MDS SMP Node Affinity ScopeStatement wiki version

From OpenSFS Wiki
Jump to navigation Jump to search


The following scope statement applies to the SMP Node Affinity Scope Statement project within the SFS-DEV-001 contract/SOW dates 08/01/2011.

Problem Statement

Followers of CPU design are observing steady increases in core count. As core count increases thread resource contention (particularly locking) threatens to throttle Lustre server performance.

A multi-core CPUs are now common. Core count is expected to continue climbing and as it does a Lustre server will need to increase thread count to exploit the CPU capacity. On Lustre today additional threads will contend a single wait-queue, share one request queue, and share only a couple of global locks. Hence, without additional work, Lustre servers are expected to perform badly on multi-core CPUs for reasons including:

  • Overhead of lock contention.
  • Overhead of process switching between cores.
  • Scheduler attempting to balance threads across cores.
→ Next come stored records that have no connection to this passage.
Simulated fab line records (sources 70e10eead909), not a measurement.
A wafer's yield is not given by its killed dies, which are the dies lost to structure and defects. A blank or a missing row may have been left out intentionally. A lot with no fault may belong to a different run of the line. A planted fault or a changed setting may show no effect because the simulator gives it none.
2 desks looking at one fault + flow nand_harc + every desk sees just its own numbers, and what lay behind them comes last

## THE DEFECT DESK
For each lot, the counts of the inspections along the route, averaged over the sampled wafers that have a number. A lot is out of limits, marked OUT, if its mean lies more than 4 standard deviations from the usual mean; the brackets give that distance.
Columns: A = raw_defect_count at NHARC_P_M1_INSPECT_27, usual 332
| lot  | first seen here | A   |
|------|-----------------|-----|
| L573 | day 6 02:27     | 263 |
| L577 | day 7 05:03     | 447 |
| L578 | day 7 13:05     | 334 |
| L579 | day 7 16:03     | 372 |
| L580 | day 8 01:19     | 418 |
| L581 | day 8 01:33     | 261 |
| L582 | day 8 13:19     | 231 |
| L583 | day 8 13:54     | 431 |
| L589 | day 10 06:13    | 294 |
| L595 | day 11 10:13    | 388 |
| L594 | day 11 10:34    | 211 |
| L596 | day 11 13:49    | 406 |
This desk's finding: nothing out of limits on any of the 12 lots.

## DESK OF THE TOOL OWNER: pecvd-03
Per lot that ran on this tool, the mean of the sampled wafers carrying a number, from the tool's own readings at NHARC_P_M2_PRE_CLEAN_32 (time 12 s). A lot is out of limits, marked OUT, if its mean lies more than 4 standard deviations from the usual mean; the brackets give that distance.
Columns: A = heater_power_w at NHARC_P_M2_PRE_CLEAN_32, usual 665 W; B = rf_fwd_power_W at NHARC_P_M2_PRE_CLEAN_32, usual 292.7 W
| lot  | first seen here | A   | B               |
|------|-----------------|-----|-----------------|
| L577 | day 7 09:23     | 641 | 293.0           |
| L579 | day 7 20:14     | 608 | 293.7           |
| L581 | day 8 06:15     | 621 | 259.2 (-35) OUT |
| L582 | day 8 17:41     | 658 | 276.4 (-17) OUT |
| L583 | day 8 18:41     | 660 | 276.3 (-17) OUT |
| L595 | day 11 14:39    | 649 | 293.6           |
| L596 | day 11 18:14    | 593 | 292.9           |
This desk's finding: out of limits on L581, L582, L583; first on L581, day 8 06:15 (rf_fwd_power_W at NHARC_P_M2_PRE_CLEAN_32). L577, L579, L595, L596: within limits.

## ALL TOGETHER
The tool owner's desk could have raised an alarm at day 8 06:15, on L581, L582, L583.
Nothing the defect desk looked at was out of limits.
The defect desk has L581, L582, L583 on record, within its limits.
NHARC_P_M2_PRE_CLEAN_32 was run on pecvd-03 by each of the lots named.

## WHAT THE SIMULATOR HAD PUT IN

These factors can be addressed by splitting the computing cores into configurable Compute Partitions. Lustre RPC service threads will then be bound to a specific Compute Partition. This design:

  • Reduces the overhead of threads switching cores by keeping the thread running on the same core as the cache memory.
  • Avoids needless contention on the inter-CPU memory subsystem.
  • Keeps RPC request processing local to the resources that they affect.
  • Allows the protocol stack to scale effectively as the number of cores increases.

Project Goals

SMP node affinity is concerned with improving vertical scalability of a Lustre server by addressing software insufficiency on multi-core machines. This will enable Lustre to fully exploit increasingly powerful server hardware as it becomes available.

SMP node affinity will implement the following features:

  • General libcfs APIs to provide a framework to support Compute Partitions
  • Fine-grained SMP locking for Lustre
  • SMP node affinity threading mode for Lustre

Benchmarks for metadata performance will be made on a cluster with a reasonable number of clients and a large (12+) number of cores.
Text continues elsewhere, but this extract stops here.